Paul Vallely [more here]

Pope Francis: Untying the Knots
2013

Wow.  One might say, well, this is just another anonymous source speaking boldly, they may have an agenda, they may be disaffected, they may have an ax to grind, etc.

But given what we’ve seen in the past 32 months, with a visible and growing factionalism in the Church (which really just brought the existing factions more out into the open), and the marked contrast in Pope Francis’ behavior with regard to the various factions (showering praise and benefits on those aligned with him, frequently hotly disputing and even insulting those he apparently dislikes), it would seem to lend some credence to the claims made above.

That the Jesuits in Argentina are a mess I have no doubt.  Of course, there have been incredible problems with the Jesuits going back a century or more, ever since a number of Jesuits like George Tyrell decided to embrace the modernist heresy.  They’ve been the leading advocates for modernism ever since, especially since their “sainted” acolyte Teilhard de Chardin received such huge acclaim within the order. Worldwide, a few notable exceptions aside, the Jesuits have been a broken institution for a very long time.

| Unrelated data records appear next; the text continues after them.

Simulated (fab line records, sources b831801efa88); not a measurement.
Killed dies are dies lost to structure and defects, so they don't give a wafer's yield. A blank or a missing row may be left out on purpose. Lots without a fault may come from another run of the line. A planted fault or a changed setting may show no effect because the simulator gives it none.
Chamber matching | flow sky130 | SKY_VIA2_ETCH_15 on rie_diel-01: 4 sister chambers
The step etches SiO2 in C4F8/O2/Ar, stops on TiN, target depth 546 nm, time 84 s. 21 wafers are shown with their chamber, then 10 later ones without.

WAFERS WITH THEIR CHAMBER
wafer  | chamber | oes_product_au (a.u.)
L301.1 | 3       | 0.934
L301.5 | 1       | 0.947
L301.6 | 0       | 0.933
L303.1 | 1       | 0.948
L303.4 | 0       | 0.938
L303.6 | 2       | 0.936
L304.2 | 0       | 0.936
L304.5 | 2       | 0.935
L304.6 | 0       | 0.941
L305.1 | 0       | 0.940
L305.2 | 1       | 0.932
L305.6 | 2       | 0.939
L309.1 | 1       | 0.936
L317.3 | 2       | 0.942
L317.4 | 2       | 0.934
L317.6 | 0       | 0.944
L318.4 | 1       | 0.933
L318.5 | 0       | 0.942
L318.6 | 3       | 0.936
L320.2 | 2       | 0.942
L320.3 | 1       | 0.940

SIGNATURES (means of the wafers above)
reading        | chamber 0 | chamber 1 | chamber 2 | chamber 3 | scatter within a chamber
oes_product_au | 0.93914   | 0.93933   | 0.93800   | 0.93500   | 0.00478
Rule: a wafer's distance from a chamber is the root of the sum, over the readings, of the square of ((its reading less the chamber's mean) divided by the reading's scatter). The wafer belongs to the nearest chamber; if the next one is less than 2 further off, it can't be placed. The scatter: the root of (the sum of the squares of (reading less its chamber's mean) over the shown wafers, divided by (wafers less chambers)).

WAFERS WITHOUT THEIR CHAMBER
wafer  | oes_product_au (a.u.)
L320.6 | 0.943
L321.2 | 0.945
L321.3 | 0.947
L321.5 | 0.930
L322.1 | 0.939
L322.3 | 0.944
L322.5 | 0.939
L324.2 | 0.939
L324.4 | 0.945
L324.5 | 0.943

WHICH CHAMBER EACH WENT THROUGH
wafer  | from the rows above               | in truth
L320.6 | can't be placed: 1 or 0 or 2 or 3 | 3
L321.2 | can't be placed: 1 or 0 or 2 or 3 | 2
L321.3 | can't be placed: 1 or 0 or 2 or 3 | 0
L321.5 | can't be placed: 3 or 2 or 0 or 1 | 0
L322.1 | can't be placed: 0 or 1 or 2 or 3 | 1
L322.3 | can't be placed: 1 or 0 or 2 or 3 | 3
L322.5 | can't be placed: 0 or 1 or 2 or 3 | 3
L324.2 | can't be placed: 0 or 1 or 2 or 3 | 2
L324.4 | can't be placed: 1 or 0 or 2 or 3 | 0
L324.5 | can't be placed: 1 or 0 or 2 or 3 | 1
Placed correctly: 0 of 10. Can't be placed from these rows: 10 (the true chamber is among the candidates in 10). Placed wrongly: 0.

I agree with Rorate on a tweet they made, too: it is well past time for a future pontiff (as it surely won’t be this one) to examine whether the Society of Jesus should be suppressed again.  It’s not just Bergoglio, it’s not just Argentina, throughout the world Jesuits have been in the vanguard of advancing the revolution against the Church.  Just last week I posted disastrous comments from another Jesuit prelate.  However, some claim that the order has already been purged of its most heretical elements.  I don’t know about that, the vision of Cardinal Carlo Martini, SJ, is being visited on the Church in this current pontificate.  And once an order develops such a well-earned reputation for heresy and revolutionary ideals, it is perhaps time to suppress it entirely and try to reconstitute it again – if needed – some decades later, after all current players are long in the ground.

Increasingly, I have come to believe the Jesuits were created by God to serve a specific need in the Church at a specific time, and while I have generally read in histories that Clement XIII’s suppression of the order was a very bad thing, maybe it wasn’t so bad after all.  In addition, there are those who claim that the Jesuits, for all the good they accomplished in the Counter-Reformation, seriously imbalanced Catholic thought, and paved the way for the invasion of rationalism and modernism, with their extreme focus on reason and the intellect, and lack of embrace of emotional, spiritual side of the Church.  That’s the claim of Dr. Geoffrey Hull in a book I recommend, The Banished Heart.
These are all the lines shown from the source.